Two things.
Firstly, our septuagenarian neighbour is a music teacher, as well as a bad influence, who coerces us into drinking far too much champagne on Sunday afternoons. She’s a violinist by trade, but also plays piano. She still regularly performs concerts, and teaches freelance at the local school, which is very posh, and also private lessons to the kinds of young children whose parents pay for young children to have music lessons. She’s a New Zealander who’s lived here for over 50 years. She’s said some disparaging things about what Peter Jackson’s done re; tourism in NZ over recent years. She smokes, drinks, and swears, and is pretty awesome.
This Sunday just gone I was explaining the compression article to her over a bottle or two. As you might expect of a music teacher of a certain age, she’s into classical. She has little truck with jazz and less with pop. And you know what? She didn’t understand the compression thing. Not because she couldn’t technically grasp the concept; far from it. Her reaction was something along the lines of this (not verbatim; a little too much was consumed that afternoon):
“No fortissimo? No pianissimo? Why?! Why the bloody hell would you flatten music? It’s all about the fortissimo! That’s why recorded music is never as good as seeing something in a concert hall; it’s never as exciting!”
I was, needless to say, absolutely fucking delighted with this reaction. She thinks I’m a crusader now. Which I kind of am.
Secondly, someone on ILM asked if I’d ever made a list of great sounding records. I pointed them towards the two top tens I did for Stylus on the subject, which are OK, but not quite what was asked for.
Closer are the two lists I put together on Amazon. Bu they’re still not exactly what I was asked for. Neither is this, but it’s closer, and, well, I’ve not quite written enough about this yet.
Maybe a third thing before I get to the actual list…
Thirdly, briefly, putting the stereo in a bigger room has made some things a damn site more sonically palatable than they were before. Presumably something about “standing waves”, whatever they are. Still not ideal, but there you go.
Anyway, some records. Two lots; the first lot, records a bit damaged by being, in my opinion, over-compressed one way or another. The second lot are records that I think aren’t over-compressed, or, at the least, that I think use compression effectively rather than destructively.

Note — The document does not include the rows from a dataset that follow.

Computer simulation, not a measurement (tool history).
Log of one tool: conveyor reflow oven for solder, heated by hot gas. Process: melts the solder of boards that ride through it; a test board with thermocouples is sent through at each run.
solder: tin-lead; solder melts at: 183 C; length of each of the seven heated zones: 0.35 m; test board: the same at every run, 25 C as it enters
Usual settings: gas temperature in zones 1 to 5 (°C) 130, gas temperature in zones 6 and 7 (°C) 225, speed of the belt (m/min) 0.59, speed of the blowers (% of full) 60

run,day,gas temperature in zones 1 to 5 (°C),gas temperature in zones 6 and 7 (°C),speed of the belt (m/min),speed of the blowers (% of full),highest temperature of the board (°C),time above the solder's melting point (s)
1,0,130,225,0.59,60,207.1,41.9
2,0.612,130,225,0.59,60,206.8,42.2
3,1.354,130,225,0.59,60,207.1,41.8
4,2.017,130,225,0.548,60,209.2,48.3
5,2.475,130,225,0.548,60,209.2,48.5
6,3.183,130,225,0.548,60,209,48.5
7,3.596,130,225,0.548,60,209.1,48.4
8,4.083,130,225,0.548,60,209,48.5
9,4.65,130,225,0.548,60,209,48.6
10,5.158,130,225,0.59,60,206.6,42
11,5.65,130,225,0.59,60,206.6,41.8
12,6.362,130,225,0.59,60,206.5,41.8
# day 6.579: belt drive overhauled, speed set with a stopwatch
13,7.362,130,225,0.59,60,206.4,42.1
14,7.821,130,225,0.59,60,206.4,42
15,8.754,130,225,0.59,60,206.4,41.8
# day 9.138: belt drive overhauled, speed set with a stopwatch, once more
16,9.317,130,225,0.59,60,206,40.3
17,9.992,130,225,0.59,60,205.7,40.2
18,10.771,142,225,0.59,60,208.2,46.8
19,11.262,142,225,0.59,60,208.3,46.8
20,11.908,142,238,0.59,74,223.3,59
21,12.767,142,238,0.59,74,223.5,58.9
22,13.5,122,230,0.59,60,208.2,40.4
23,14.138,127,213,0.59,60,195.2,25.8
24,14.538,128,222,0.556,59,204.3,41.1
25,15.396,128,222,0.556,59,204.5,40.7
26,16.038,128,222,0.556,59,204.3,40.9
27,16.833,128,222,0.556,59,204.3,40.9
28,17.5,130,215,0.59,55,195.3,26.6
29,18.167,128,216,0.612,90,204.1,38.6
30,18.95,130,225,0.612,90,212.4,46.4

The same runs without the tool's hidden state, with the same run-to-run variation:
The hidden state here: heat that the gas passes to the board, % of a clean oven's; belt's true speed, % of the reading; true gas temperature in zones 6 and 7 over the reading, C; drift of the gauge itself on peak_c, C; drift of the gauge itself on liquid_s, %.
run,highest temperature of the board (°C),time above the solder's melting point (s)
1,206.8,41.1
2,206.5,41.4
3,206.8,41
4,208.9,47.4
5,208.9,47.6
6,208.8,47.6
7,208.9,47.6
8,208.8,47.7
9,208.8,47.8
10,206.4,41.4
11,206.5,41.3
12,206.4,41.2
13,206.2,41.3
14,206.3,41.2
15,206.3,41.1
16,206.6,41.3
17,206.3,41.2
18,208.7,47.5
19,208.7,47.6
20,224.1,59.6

As ever; I’m NOT a sound engineer, just a fussy cockfarmer with lots of headphones. I’m not talking about data compression, and I’m not talking about compression on individual instruments; just dynamic range compression, the stuff that makes records consistent in volume and can often blur the sharpness of instruments
Part One: Records damaged by inappropriate or unnecessary use of compression, 2000 onwards
These are not necessarily records that I dislike; in fact in many cases I very much do like them, maybe even love them. They’re just records that I can’t bring myself to listen to very often because they give me a headache if I pay attention.
Embrace – Out Of Nothing
A really good example of the potentially negative affects of dynamic range compression (let’s call it DRC from now on) is what’s happened to the title track here. On an early, unmastered version of this song that I heard as an MP3, the levels were left more natural; as a result, when the huge, searing feedback climax kicked-in it was a damn site more shocking and exhilarating than it is on the version you can buy on CD. It’s still a phenomenal song, but it could be better.
Radiohead – Kid A
I had a bit of a Radiohead phase over the last few weeks, mainly because I’ve actually really enjoyed In Rainbows, and so I stuck all their albums on my work computer and made a best-of playlist. I stuck the Amnesiac version of “Morning Bell” on there, cos I remembered the opening vocal melody being lovely. It is. But it’s mastered horribly; really loud and imprecise. The prior album is much the same; I’ve said before that my problem with Kid A is that it’s an electronic / avant-garde record mastered like a mainstream rock record, and I stand by that; there’s none of the detail and precision and real accuracy that you get in the things they’re aping.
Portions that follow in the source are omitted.